[PATCH] input/touchscreen: add S3C24XX SoC touchscreen input driver

Nelson Castillo arhuaco at freaks-unidos.net
Tue Oct 20 04:21:17 EDT 2009


On Tue, Oct 20, 2009 at 2:39 AM, Russell King - ARM Linux
<linux at arm.linux.org.uk> wrote:
> On Mon, Oct 19, 2009 at 11:21:40PM -0500, Nelson Castillo wrote:
>> There is one case where "whatever way" fails here. If you get a set of
>> points and you notice they have noise you can schedule more
>> conversions _right_away_ without latency to get new points from the
>> ADC. That's what the "group filter" does and you can not do that from
>> tslib and I say it after learning how to write tslib filters.
>
> In which case people aren't implementing their kernel drivers correctly.
> The kernel is supposed to produce a stream of samples when the pen is
> touched, and those samples should be delivered to tslib.  tslib's filters
> then has the responsibility to read groups of samples, and filter them
> using whatever method that the user wants.

The group filter (that mixes information from X and Y) could be ported
to user-space but we would need points at a much higher rate.

Can the s3c driver send the events at full speed? (Maximum possible ADC rate?).

Even if it's possible I think we would monopolize the adc driver
needlessly because we don't need all that conversions when there is
not much noise. Please read on.

> I also don't buy your comparison on your web page since there's almost
> zero details of what you're comparing.  You don't give details of what
> filters you're using with the userspace method - for all the reader
> knows, you're not using tslib at all.

Blame lack of time.

Most of the time tslib filtering worked well when we have good pressure.
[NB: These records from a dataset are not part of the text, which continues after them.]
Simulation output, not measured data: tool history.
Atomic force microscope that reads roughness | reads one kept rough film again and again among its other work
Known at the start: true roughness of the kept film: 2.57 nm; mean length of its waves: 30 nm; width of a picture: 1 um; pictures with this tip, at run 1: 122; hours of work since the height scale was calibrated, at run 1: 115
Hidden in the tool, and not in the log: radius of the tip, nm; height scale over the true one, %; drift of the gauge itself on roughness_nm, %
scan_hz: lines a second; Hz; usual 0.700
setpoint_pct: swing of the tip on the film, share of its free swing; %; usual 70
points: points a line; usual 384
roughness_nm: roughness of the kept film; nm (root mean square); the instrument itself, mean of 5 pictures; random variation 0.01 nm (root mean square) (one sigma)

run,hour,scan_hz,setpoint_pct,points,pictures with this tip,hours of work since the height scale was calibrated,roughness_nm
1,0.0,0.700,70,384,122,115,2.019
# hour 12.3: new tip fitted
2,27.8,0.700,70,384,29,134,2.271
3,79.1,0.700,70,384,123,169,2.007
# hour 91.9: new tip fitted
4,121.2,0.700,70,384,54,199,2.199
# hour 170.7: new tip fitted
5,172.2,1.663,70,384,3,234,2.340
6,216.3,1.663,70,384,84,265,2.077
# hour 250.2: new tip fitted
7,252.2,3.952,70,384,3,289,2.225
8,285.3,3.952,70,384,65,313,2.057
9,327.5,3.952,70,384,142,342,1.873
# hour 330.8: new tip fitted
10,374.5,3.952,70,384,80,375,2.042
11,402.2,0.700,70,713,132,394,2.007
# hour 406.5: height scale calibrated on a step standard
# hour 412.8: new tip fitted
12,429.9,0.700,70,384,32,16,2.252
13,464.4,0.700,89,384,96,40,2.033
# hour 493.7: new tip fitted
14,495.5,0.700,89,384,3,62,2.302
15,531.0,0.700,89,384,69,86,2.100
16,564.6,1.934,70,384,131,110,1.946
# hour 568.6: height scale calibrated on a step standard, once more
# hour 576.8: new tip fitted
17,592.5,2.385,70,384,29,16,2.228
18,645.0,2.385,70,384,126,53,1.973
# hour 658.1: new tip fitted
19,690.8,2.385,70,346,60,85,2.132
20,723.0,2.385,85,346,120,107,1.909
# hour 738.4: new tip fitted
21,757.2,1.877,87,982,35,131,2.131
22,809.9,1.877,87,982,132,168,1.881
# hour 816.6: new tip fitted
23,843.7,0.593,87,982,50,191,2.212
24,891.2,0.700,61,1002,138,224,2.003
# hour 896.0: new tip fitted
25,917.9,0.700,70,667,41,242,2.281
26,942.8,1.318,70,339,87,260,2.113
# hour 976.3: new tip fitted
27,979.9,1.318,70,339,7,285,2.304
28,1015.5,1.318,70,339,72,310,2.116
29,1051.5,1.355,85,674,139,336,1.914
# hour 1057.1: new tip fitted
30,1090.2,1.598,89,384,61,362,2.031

We have problems when we don't have much pressure and in this case
there is a lot of noise and the events that are reported by the driver
are actually noise. This noise would be more common at pen-down before
the adc readings settle and at pen-up.

This is the noise we filtered in most cases.

I remember I wrote a tslib filter to skip the N first and the M last
points but it was not enough.

http://svn.arhuaco.org/svn/src/openmoko/touchscreen/tslib-skip_module.patch

I should report some data here so that you can see how bad the noise
problem is. It might be a hardware problem. I've heard of other boards
that also have a lot of noise.

I did read this message last month in tslib:

https://lists.berlios.de/pipermail/tslib-general/2009-September/000228.html

  I've taken the tack that we when we use the resistive
  sensors we have to take sloppy positioning and mis-clicks
  into the user interface design.

Really? We managed to fix a similar problem. Perhaps it can also be
fixed with tslib but we tried and we could not. This was the last
message in the thread so I took it as a conclusion.

>> Most people who hear about the filters blindly say "this should be
>> done in user-space" without considering this fact.
>
> I'm the original author of tslib.  Don't think for a moment that I haven't
> any experience in this area.

I already knew, and I know, I know :-)

Perhaps I need to replace talk with data but I don't really feel like
doing it now. I could do it later.

If everyone solves the noise problem in resistive touchscreens with
tslib then there is no need for in-kernel filtering. But then I see
the reply I quoted from the tslib ML where it is stated that one has
to learn to live with the "sloppy positioning and mis-clicks". I don't
think this is acceptable if there is a solution.

As you wrote before it will not work in all cases, but I've seen it's
working for a few s3c-based projects.